Yesterday I had my electrician buddy over for dinner and plied him with beer and BBQ steak so I could get the lowdown on the right way to get 220v to my table saw. I made a late run yesterday to home depot and bought 30ft of 12/2 SJ cable, a 20amp breaker, cable plug, 20amp socket, a box, and 15ft of 12/2 romex. This morning, I found that the plug and the socket that the HD "expert" gave me yesterday were of differing types. The plug was 20amp 220v and the socket was 20amp 110v. So off to HD again this morning and I upgraded both plug and socket to the larger round spade locking type. When I got home I quickly found that the cover plate that I had for the first socket didn't fit the new larger upgraded socket. I also needed a pipe nipple and locking rings to mount the switch to the saw, so off I go again. Projects are fun to work on, but this is the sucky part if your not well organized.

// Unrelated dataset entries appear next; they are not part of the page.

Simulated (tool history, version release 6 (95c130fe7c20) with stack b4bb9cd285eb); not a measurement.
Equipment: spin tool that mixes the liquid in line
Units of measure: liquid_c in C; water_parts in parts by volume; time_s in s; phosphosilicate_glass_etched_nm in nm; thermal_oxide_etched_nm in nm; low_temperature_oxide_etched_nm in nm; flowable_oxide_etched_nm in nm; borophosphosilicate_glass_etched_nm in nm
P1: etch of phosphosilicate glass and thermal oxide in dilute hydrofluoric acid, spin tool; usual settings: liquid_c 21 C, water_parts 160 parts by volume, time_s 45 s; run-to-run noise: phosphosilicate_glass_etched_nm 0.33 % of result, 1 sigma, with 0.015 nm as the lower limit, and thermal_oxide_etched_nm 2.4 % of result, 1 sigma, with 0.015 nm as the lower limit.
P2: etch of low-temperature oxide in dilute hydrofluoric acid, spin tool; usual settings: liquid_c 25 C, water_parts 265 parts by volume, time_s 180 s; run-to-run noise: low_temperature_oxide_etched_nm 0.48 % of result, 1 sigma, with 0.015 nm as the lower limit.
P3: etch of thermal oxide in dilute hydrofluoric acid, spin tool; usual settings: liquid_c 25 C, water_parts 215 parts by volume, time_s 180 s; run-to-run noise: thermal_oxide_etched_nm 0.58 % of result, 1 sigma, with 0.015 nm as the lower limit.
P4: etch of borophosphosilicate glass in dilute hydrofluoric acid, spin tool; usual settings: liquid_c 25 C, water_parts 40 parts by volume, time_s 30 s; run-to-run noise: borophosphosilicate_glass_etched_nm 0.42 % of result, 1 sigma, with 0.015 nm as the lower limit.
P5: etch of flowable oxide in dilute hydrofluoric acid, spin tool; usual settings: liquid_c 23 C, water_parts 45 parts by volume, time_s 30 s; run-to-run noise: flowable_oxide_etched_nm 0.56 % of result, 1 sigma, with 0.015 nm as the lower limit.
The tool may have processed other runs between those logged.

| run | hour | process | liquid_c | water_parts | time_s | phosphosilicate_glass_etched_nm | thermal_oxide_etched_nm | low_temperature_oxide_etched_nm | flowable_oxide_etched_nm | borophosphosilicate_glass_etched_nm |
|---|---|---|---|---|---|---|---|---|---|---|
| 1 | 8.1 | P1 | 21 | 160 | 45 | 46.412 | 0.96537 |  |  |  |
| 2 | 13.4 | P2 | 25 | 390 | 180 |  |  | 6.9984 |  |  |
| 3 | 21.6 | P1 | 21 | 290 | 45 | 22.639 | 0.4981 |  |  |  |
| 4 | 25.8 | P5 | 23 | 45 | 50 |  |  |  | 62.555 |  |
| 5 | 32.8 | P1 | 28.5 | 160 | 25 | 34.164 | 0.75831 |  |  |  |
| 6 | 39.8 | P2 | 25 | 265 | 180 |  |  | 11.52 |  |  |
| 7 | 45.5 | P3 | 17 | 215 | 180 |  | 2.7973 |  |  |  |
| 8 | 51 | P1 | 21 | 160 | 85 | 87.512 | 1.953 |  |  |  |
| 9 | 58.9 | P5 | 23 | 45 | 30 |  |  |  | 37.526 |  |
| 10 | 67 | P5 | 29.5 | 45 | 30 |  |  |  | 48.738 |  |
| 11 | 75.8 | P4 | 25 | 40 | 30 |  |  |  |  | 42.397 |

So I am really lucky in that the ideal place for my new 220v outlet is going to be a few inches below the power panel, so this means I don't have to fish cable behind drywall, I don't have to drill holes in studs, so it's much easier.










I cut a hole in the drywall for the box, ran one end of the romex down an existing hole in the panel and right out of the box hole. I seated the box and screwed it down, stripped back the romex and connected then mounted the new socket.










I cut the romex to length to where the new breaker will go, then connected the wires to the ground bus and the breakers, then seated the breaker in the panel.



















Now it was time to install cable and switch assembly in the saw. The switch box is mounted to the saw by a 3 inch length of pipe that screws in to a threaded hole in the bottom of the cast iron top. I screwed the pipe in to the top then mounted the box to the pipe.










I pulled out the old cable all together, the insulation was cracking on both ends and I just didn't want to use it. I wired in my new cable to the motor and had to make a few adjustments to the switch in the box before I got it to where I was comfortable with it. Then it was time to test it out, fire up the saw for the first time since I bought it.










In the many reviews on the old unisaws and all the forum posts, I've heard about the motor bang wen it starts up. This saw doesn't do that at all. It seems to start fairly quietly. In my last forum post, I talk about these Power Twist Link Belts that I decided to try out. The reviews saw that they are supposed to take out much of the vibration, and some people have said that they run quieter than the standard v-belts. When my saw runs with the top off and no blade mounted, I can hear the belts, it almost sounds like a fan running at high speed. Not quite what I expected, but not anything that's annoying either. After letting it run for a couple of minutes, I shut it down and I noticed the belts were warm and seemed a little more slack than they were, so I loosened the motor and adjusted belt tension again. Started and ran again, seems to run fine.

NOTE: The only thing I found that's not quite right with the belts is that with the top on and the blade elevation all the way up, the link belts sit a bit higher in the pulley and it actually hits the cast iron top so the outside surface of the belts would rub the top if you started it up with the arbor all the way up. I will have to make a conscious effort to check this before starting the motor whenever I'm cutting thick stock.

So at this point I put the top on and bolted the extensions on, paying close attention to leveling the seams. With the full width top on and bolted down with a blade installed and the throat plate in, this thing is a little quieter than it was with the top off, but it's way quieter than my old Delta Shopmaster TS200LS. Which isn't saying much, cause that thing's a POS. The Unisaw just hums along.










When I was setting up for this last test, I realized I put the saw blade on backwards only after I took the picture, before I actually turned the thing on.

My fence needs some attention, so I'll work on cleaning that up tomorrow, and I need to order some glide pads so it's not so hard to move the thing around. Also, my mobile base comes in on Thursday, so with that on it will be pretty easy to work with it.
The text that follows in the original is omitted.